The Gazette article, however, cites the recent study “Managing Big Sagebrush in a Changing Climate” done by researchers from Montana State University, Colorado State University, the University of Massachusetts-Amherst and Utah State University. Those researchers conclude sagebrush may be one of the few native plants naturally well prepared to “weather climate change.”

Since the required direction of the Elkhorn Area of Critical Environmental Concern is to protect wildlife, The Gazette’s article on Big Sagebrush came at a perfect time to refocus the discussion on wildlife.

It’s common to see the large herd of antelope that reside between Canyon Ferry and the Elkhorn Mountains. This is exactly where the BLM wants to burn thousands of acres of sagebrush habitat. As the Gazette article states: “Pronghorns are one species that benefits from big sagebrush. One study found that the evergreen plant supplied 78 percent of the annual diet for pronghorns in Wyoming” and “more than half of the winter diet for deer and elk near Gardiner comes from sagebrush.” That’s important because theElkhorns are one of the premier elk hunting areas in the nation. Elkhorn bull permits are among the most sought after in Montana.

The article also points out that large numbers of native birds depend on sagebrush habitat, noting the USDA’s Natural Resources Conservation Service calls Big Sagebrush “perhaps the most important shrub on western rangelands.” Many birds, such as the imperiled sage grouse, live nowhere else.

The BLM in their environmental analysis of the Iron Mask Project, ignored that cheat grass moves in after burning sagebrush and cutting down junipers. Cheat grass is a very aggressive noxious weed that has proven almost impossible to eradicate across the West, is inedible for wildlife or cattle after early spring, and has seeds that are so hard and sharp they can penetrate the stomach and intestines of animals that ingest them. The seeds can also blind the eyes of nesting birds that use sagebrush habitat and replaces the forbs that sage grouse depend on to feed their chicks.

Burning large tracts of sagebrush also vastly increases wildfire risk, lengthening the fire season by two months in the spring and two months in the fall because once cheat grass dries out it becomes highly flammable, creating extreme wildfire hazards annually. By comparison, peer reviewed studies found undisturbed sagebrush habitat only burns every 100 to 200 years in the Intermountain West.

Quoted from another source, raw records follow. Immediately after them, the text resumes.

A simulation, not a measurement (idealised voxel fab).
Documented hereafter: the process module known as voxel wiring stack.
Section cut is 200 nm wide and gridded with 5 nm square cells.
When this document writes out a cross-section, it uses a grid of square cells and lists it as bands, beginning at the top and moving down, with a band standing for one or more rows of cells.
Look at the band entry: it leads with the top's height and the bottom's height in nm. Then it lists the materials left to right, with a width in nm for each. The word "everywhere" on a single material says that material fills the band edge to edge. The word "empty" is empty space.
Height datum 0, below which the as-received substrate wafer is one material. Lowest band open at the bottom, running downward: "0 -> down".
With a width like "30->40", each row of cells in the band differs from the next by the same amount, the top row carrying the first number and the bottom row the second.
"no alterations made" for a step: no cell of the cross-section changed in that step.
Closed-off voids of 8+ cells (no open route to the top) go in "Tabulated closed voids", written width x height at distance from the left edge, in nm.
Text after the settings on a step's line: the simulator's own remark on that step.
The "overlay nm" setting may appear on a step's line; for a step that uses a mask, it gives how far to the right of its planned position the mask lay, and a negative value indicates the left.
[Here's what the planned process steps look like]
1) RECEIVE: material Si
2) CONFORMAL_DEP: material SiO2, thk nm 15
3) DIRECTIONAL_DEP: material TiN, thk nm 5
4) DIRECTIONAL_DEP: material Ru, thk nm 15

The Idaho and Southwestern Montana BLM Approved Resource Management Plan for greater sage grouse recommends “zero mechanical treatments to remove juniper” and “zero acres of prescribed fire to remove sagebrush” in Montana. That’s the opposite of what BLM is trying to do in the Iron Mask project. Leaving sagebrush alone is the best for the many species that rely on healthy sagebrush-juniper habitat.